HTC made a controversial decision last year to abandon the megapixel race and aim at technical superiority rather than marketing. This year the company made an even more unexpected step by keeping the same sensor (but dropping the optical image stabilization) and introducing a second camera.
We'll get back to what it's for in a moment, let's first list the camera basics. The HTC One (M8) has a 1/3" sensor with 4MP resolution (it's now at least a year old), f/2.0 aperture and a dual-LED flash. It's a two-tone flash dubbed Smart Flash, which is brighter and should produce more accurate white balance in photos.
The Samsung Galaxy S5 uses a brand new sensor called ISOCELL, developed by Samsung itself. It's big too - 1/2.6", almost as big as Nokia's 1/2.5" sensors (Lumia 1520, Icon and 930). It's a 16:9 widescreen sensor with 16MP resolution behind an f/2.2 aperture. Samsung claims ISOCELL improves dynamic range in good lighting conditions and reduces noise in poor light.
Both Samsung and HTC have enabled a number of special features for their respective flagships (and as usual, Samsung threw in the kitchen sink).
The headlining feature of the One (M8) and the reason behind its dual-camera setup is the ability to do depth calculations. This enables effects like shallow depth of field (characteristic of a DSLR with a large sensor) and effects that make the foreground objects pop (with an effect applied to the background, i.e. a sketch, a blur or one of several other options).
Samsung has a depth of field effect too, but it's more limited. The Galaxy S5 takes two photos instead of just one (but is quick doing it, so it doesn't get in the way of your shooting much) and uses them for calculations. You can only focus on the foreground, background or bring everything into focus.

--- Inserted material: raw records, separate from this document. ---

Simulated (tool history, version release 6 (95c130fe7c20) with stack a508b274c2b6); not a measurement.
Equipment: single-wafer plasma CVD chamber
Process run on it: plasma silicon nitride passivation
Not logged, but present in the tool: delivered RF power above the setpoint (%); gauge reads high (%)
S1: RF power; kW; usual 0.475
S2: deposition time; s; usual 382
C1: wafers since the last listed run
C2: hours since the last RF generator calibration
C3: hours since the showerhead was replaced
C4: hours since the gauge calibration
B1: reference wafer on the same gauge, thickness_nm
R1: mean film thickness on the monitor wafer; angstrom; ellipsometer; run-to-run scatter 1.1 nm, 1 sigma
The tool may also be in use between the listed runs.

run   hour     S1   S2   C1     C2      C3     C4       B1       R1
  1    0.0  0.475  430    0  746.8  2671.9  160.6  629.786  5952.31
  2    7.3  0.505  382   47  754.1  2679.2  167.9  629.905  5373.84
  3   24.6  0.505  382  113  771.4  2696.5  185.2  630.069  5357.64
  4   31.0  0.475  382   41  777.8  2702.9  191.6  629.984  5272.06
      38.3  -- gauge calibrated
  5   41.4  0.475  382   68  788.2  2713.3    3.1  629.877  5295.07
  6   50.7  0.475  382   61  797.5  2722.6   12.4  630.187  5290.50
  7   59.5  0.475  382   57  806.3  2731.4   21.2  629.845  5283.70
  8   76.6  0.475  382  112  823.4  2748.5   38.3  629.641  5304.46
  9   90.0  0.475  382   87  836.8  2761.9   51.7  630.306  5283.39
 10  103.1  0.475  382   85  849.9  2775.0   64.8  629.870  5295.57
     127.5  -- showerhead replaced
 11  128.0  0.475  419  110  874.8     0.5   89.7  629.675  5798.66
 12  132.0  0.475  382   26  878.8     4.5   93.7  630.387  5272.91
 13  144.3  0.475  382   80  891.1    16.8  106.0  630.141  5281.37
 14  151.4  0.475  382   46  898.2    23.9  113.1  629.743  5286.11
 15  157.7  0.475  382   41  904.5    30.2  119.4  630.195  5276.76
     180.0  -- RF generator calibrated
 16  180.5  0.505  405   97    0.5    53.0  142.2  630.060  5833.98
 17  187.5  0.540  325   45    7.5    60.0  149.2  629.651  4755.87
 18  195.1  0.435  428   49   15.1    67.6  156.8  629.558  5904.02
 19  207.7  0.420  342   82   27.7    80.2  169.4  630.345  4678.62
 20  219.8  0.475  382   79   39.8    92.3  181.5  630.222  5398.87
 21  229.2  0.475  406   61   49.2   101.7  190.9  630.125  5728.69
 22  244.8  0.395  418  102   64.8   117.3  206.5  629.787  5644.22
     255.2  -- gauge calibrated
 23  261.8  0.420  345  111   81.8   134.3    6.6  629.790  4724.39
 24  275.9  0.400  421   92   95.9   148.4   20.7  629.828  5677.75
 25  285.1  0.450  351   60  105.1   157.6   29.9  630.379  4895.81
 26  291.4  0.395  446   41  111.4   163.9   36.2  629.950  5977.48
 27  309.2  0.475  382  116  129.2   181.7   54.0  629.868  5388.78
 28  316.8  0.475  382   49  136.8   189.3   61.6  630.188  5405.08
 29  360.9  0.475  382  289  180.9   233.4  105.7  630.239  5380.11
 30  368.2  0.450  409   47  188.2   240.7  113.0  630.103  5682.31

The HTC One (M8) on the other hand can apply the effect to any photo you've taken and it can refocus on any point of the image. Better yet, the resulting depth of field is much shallower than what the Galaxy S5 achieves. With selective focus, the rule of thumb is the shallower, the better.
That said, HTC's second camera only removes the need to snap a second photo but doesn't do much for accuracy. Both phones mess up the calculations in places and with HTC pushing the effect strength higher, the places where the calculations are wrong are more obvious than in Galaxy S5 photos.
That said, the Galaxy seems to make fewer mistakes, there are a few places where the background blur in the One (M8) photos cuts off unexpectedly with an in-focus area becoming quite noticeable in a sea of blur.
Again, the second camera of the HTC One (M8) means the phone only needs to take one photo, making it suitable for applying this refocus effect to moving objects. A fast moving object will be a problem for the Galaxy S5, but for static objects it produces the better-looking images.
HTC also put a 5MP camera on the front - that's right, the front-facing camera has a higher resolution than the main camera. Still, that's great news for people who take a lot of selfies.
HTC's other premium feature on the One (M8) camera is the return of Zoe. Zoe snaps short videos alongside still photos and later assembles them into Highlights - short slideshows of photos and videos you've taken at a certain place on a given day.
Unlike its initial incarnation, Zoe now lets you control the length of these videos (it used to be fixed at 3s). As we mentioned in the previous chapter, you can collaborate with friends to create a combined Zoe too.
While Samsung doesn't have a direct answer to Zoe, it does have Virtual tours. They are similar to panoramas, except you don't have to stay in one place - you can move around relatively freely, stopping every couple of steps to take as many photos as you like and move on. The Galaxy S5 will stitch them into a video-like presentation, complete with a minimap that tracks your movements.
Winner: Samsung Galaxy S5. Samsung put a wider array of features on its new flagship, covering most of what the HTC One (M8) can do.
Zoe is nice but can't carry the M8 alone and despite having a whole second camera to help it the shallow depth of focus feature is not clearly better than Samsung's. It will work better for moving objects, but other than that the Galaxy S5 results looked cleaner.